There are a few basics in choosing a telescope for a beginning astronomer, although there are many factors that go into quality and price of a telescope. As with anything else, you get what you pay for.
A good telescope will not talk about its “Power”
Lower power provides a better view experience since many high powered telescopes makes an object appear larger and light gathered by the scope is spread over a larger area creating a fainter image therefore, limiting how much of the large image you can actually see.

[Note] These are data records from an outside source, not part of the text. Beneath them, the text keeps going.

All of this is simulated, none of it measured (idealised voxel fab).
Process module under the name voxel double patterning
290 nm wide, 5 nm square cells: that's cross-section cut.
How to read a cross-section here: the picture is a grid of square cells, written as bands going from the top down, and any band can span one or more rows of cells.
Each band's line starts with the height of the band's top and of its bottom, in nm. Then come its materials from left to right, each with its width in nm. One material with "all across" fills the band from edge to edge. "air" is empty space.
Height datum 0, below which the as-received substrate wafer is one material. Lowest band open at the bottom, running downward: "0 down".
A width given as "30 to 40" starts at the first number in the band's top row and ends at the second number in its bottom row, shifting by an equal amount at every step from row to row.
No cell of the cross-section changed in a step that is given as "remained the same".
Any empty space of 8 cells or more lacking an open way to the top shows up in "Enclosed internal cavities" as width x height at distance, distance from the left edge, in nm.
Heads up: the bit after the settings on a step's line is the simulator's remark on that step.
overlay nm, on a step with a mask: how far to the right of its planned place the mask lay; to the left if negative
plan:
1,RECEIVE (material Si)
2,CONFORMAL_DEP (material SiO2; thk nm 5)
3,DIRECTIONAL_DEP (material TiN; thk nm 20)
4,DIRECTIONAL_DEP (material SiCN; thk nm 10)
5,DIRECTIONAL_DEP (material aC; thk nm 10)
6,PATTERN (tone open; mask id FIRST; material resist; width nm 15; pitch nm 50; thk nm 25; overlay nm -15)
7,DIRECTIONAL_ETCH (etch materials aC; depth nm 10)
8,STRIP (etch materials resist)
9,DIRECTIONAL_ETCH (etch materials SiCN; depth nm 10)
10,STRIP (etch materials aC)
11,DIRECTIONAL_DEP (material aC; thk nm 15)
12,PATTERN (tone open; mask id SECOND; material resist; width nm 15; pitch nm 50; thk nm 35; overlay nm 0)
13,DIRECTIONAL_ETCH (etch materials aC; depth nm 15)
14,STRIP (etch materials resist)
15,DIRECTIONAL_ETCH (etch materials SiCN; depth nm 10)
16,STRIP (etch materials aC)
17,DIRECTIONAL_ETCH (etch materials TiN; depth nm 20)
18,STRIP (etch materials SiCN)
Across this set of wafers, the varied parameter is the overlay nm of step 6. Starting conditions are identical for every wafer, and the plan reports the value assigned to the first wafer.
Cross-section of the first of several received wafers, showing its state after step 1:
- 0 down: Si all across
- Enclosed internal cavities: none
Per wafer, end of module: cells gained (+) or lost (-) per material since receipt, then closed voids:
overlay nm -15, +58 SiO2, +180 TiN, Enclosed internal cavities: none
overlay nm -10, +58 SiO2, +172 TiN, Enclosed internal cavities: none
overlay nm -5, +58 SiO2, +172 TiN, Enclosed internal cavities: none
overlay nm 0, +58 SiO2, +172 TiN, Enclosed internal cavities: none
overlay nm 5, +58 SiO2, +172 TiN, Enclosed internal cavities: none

REFRACTOR & REFLECTOR EACH HAVE ADVANTAGES AND DISADVANTAGES
– have a totally clear aperture allowing light to be scattered from brighter to darker areas, making the contrast is better and the preference for planetary and double star observing.
– another advantage is low maintenance. Lenses don’t require recoating and the optical tube assembly typically does not require collimation since the lens is fixed into the tube and does not become misaligned.
– it may require a longer cooling time to ambient temperature although newer technology’s thin-walled aluminum tubes have reduced the cool down period.
– another disadvantage is some chromatic aberration in bright images, which is more evident in achromatic refractors.
– the primary disadvantage of refractors is cost, due to the expense involved in producing a large achromatic or apochoromatic lens.
– they do not develop chromatic abberation.
– the secondary mirror creates what is called a “central obstruction.” This causes some scattering of light and loss of contrast in the viewed image.
– another disadvantage is ease of misalignment, need for frequent cleaning and possible spherical abberation.
APERTURE SIZE IS THE TRUE KEY TO THE “POWER” OF A TELESCOPE
You’ll want at least a 4″ wide aperture for deep-space viewing, 2.4 inch (60mm) and 3.1 inch (80mm) refractors and 4.5 inch and 6 inch reflectors are popular for most amateurs.
KNOW A TELESCOPE’S FOCAL RATIO
A higher focal ratio does not always mean a higher quality image. However, a higher focal ratio with the same size aperture means a longer scope, which means problems transporting it.
The focal ratio is calculated by dividing aperture size into its focal length. The focal length is measured from the main lens (or mirror) to where the light converges to focus.
A GOOD MOUNT IS NECESSARY FOR STEADY VIEWING
Some kind of stand to hold the scope steady is essential. It is extremely difficult, if not impossible, to view a distant object if the scope is not very steady.
POWER IS NOT THE OBJECT WITH EYEPIECES
The telescope should have at least 1 eyepiece and is rated by millimeters (mm), with smaller numbers indicating higher magnification. A 25mm eyepiece is common and appropriate for most beginners.
A higher power eyepiece does not mean better viewing. Higher and lower power eyepieces each have their place.
A higher magnification eyepiece provides more details, but it may be harder to keep an object in view, unless you are using a motorized mount. They also require the gathering of more light to provide a clearer image.
A lower magnification eyepiece makes it easier to find objects and keep them in view, requiring less light, so viewing dimmer objects is easier.
Don’t forget to include books on amateur astronomy and star charts to make the gift of a telescope more enjoyable.